(Reuters) - Venezuela’s state-run PDVSA has started mixing its extra heavy oil with domestic Santa Barbara light crude due to a shortage of imported diluents following U.S. sanctions imposed last week, two people with knowledge of the matter said on Thursday.
PDVSA typically imports some 100,000 barrels per day (bpd) of naphtha, mostly from the United States, to dilute up to 400,000 bpd of extra heavy oil produced by joint ventures at the vast Orinoco Belt, Venezuela’s largest producing region, and make it exportable.
But the new sanctions imposed on PDVSA, which are aimed at diverting oil revenue away from the hands of socialist President Nicolas Maduro, bar U.S. exports of diluents to Venezuela. They also limit transactions with PDVSA in U.S. dollars or by companies registered in the United States.

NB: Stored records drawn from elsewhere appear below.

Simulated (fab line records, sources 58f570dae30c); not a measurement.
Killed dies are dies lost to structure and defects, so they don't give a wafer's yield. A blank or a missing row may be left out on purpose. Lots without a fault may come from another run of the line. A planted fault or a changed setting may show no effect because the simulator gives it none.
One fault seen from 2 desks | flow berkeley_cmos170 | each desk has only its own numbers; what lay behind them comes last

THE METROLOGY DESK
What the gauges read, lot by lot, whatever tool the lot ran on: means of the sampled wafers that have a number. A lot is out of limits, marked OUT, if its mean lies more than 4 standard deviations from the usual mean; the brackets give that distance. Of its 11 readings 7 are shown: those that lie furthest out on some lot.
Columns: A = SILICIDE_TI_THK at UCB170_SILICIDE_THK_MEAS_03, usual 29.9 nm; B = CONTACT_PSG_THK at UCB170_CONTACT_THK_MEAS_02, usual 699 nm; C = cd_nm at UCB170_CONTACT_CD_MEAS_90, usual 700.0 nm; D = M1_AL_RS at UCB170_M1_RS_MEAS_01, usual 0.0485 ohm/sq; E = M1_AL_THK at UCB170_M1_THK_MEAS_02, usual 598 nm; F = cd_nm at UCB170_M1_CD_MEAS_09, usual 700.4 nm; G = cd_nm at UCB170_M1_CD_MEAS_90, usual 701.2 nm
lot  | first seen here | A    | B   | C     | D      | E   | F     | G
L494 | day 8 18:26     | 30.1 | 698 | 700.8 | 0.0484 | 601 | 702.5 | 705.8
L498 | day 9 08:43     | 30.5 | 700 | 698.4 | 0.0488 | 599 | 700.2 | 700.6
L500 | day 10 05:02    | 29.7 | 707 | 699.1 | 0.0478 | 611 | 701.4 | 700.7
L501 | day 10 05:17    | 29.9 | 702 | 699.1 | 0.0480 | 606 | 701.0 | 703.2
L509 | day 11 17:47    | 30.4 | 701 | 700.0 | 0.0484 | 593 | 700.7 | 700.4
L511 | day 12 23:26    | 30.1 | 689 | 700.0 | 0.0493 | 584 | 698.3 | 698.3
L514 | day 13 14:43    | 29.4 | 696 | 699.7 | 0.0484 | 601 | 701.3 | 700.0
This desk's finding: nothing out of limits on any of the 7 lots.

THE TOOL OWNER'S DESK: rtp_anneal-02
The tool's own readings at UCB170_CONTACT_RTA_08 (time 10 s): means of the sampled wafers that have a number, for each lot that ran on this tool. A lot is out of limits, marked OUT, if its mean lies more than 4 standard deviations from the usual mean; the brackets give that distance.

The measures have led to an armada of anchored tankers off Venezuelan waters, which were loaded with PDVSA’s crude but have been unable to complete deliveries until new escrow accounts controlled by opposition leader and self-proclaimed president Juan Guaido’s team are available to receive the sale proceeds.
The Orinoco Belt’s joint ventures, involving PDVSA, U.S.-based Chevron Corp, France’s Total, Norway’s Equinor and Russia’s Rosneft, turn Venezuela’s extra heavy oil into exportable grades by using crude upgraders, but a large portion of output is frequently mixed with imported diluents if upgraders are not in service or operating partially.
PDVSA received its most recent import of naphtha, supplied by a unit of India’s Reliance Industries, at Jose port on Jan. 29 after firms involved in the sale were forced to discharge under a court order, according to sources close to the case and Refinitiv Eikon data.
If imported diluents including naphtha are not available, PDVSA is forced to use the little production of light crude the country has for mixing with its extra heavy oil so exportable grades can be formulated.
The crude blends resulting from mixing extra heavy oil with Santa Barbara crude are being delivered to PDVSA by most joint ventures, allowing the Venezuelan oil company to export them without violating U.S. sanctions, the sources added.
Before sanctions, oil production coming from all joint ventures was independently exported by the partnerships to generate their own cash flows.